Tue 14th Nov 2023
What can be registered as a series trade mark in the UK?
One of the money- saving “tricks of the trade” of the UK trade mark registration system is protecting a series of trade marks in a single application. This can save application and renewal costs and make your portfolio easier to manage.
Registering a series of trade marks in one application can save time and costs.
One of the money- saving “tricks of the trade” of the UK trade mark registration system is protecting a series of trade marks in a single application. This can save application and renewal costs and make your portfolio easier to manage. In certain circumstances, the UK IPO will allow several trade marks in one application, provided they are substantially the same, with only minor variations.
We recommend the use of series trade marks to save costs in certain circumstances, particularly black and white and colour images of certain brands, conjoined words and cartoon characters. Your legal rights in a registration will extend to similar trade marks so it may not be essential to protect every variation.

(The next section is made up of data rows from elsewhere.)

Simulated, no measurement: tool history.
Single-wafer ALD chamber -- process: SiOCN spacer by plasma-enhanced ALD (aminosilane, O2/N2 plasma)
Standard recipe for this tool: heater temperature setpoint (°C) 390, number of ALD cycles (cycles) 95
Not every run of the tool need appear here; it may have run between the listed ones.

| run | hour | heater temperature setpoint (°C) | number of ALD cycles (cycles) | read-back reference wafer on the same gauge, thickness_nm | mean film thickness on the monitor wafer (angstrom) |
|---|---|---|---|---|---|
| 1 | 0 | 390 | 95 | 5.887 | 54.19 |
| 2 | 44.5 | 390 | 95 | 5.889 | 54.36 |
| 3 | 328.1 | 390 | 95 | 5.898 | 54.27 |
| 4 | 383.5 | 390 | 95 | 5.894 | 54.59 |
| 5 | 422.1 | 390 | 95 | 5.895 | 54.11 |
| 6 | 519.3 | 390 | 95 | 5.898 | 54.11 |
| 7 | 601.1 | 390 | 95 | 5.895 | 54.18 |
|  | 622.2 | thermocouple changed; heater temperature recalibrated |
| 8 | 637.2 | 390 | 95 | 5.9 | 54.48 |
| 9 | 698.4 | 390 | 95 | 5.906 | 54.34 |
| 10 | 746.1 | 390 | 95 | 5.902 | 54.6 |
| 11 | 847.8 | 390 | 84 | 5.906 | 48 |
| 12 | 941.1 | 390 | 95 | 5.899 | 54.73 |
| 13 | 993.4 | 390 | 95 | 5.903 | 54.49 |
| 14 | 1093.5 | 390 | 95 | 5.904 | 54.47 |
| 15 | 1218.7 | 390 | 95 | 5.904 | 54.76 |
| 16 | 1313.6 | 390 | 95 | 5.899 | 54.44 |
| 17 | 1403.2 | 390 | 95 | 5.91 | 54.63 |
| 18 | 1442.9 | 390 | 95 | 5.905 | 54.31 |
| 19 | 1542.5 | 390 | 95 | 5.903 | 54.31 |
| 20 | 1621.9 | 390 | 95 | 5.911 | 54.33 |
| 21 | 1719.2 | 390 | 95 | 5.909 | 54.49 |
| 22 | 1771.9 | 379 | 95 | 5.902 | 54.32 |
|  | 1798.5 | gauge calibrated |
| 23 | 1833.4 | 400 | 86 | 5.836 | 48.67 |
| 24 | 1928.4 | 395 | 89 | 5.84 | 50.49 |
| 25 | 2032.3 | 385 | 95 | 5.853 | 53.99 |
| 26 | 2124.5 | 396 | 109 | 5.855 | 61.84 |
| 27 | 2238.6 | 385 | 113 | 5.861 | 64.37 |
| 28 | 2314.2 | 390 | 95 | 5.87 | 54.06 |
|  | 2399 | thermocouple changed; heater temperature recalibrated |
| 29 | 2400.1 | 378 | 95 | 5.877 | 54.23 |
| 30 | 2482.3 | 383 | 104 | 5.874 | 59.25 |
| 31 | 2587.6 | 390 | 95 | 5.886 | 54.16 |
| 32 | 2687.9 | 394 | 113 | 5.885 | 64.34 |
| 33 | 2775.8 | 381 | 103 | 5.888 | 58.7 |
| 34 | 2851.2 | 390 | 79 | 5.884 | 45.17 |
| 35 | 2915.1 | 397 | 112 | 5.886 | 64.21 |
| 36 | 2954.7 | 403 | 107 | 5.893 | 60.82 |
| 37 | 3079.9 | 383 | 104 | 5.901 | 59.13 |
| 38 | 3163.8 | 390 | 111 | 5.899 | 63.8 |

James Cornish, Trade Mark Attorney explains more.
When does a trade mark fall within the same series?
A trade mark may fall within the same series, if the marks resemble each other in their material particulars, including their distinctive features. The differences will not be regarded as having distinctive character in themselves, and the differences when assessed in the context of the overall trade mark do not substantially affect the identity of the brand. This means that not all confusingly similar trade marks are capable of falling in the same series and the differences generally need to be very small.
It can be more cost effective to include a series of marks in one application
There is no additional fee for including a second mark in the same application, and each additional mark thereafter costs £50. This is much cheaper than filing 6 UK national trade mark applications.
The extra marks should be included in the application on filing and the UK IPO Examiner will assess whether it is a series. If the Examiner concludes that it is not a valid series, you have the opportunity to dispute the issue by telephone, letter or hearing.
Ten examples of possible trade mark series capable of registration
Each case will turn on its own facts
1. Series of common numbers
Where used as a reference number such as Page White 1, Page White 2, Page White 3, Page White 4, Page White 5.
The numbers should not be distinctive in their own right.
2. Common misspellings
It may be possible to include US English and British English spellings in the same series such as Page White Colour Centre, Page White Color Centre.
Oral identity is not conclusive and any distinctiveness in the misspelling is likely to mean it cannot fall in the same series.
3. Adding House Marks
If the distinctiveness is all in the house mark, it may be possible to include a few brands in the same application, where the extra element is wholly descriptive such as Page White Lawn Mowers, Page White Mowers.
4. Slight changes in stylisation such as very minor punctuation
This may be considered insufficiently significant, enabling it to be included in the same series
The UK IPO is however more likely to say that the stylisation does affect distinctiveness.
5. Positioning of distinctive features.
Vertical lettering and also horizontal lettering of the same words may amount to a series application. The distinctiveness is in the words, not in the positioning, depending on the overall mark and the size of the letters.
6. Colour of the distinctive elements
Having a word mark, or logo mark on a colour background, and also on a black background is a popular form of series application. The colour element should be non-distinctive. We have filed numerous series applications, where one mark is a black and white image of a colour trade mark.
7. Domain names
A series of marks comprising distinctive wordmarks, followed by differing domain name suffixes, such as pagewhite.co.uk and pagewhite.com. In practice it is generally advisable to omit non distinctive matter, such as domain name suffixes, from the mark you register.
8. Geographical elements
Having a descriptive geographical element may not be significant. Page White London, Page White Leeds, Page White Bristol may be seen as a series on the basis that the city names are non-distinctive. It is likely to depend on what the services are; if the city name has no reputation for the relevant services, then the city name is distinctive and refusal as a series is more likely.
9. Conjoined word.
Another popular form of series is where words are joined together, or separated such as PageWhite and Page White. The trade marks both consist of recognisable words, so having them as separate words, and with a capital W could mean that they are a series.
10. Cartoon characters and logos of characters.
This is particularly useful as you can include 6 images potentially. The character images would need to be very close so not holding different objects or wearing different clothing.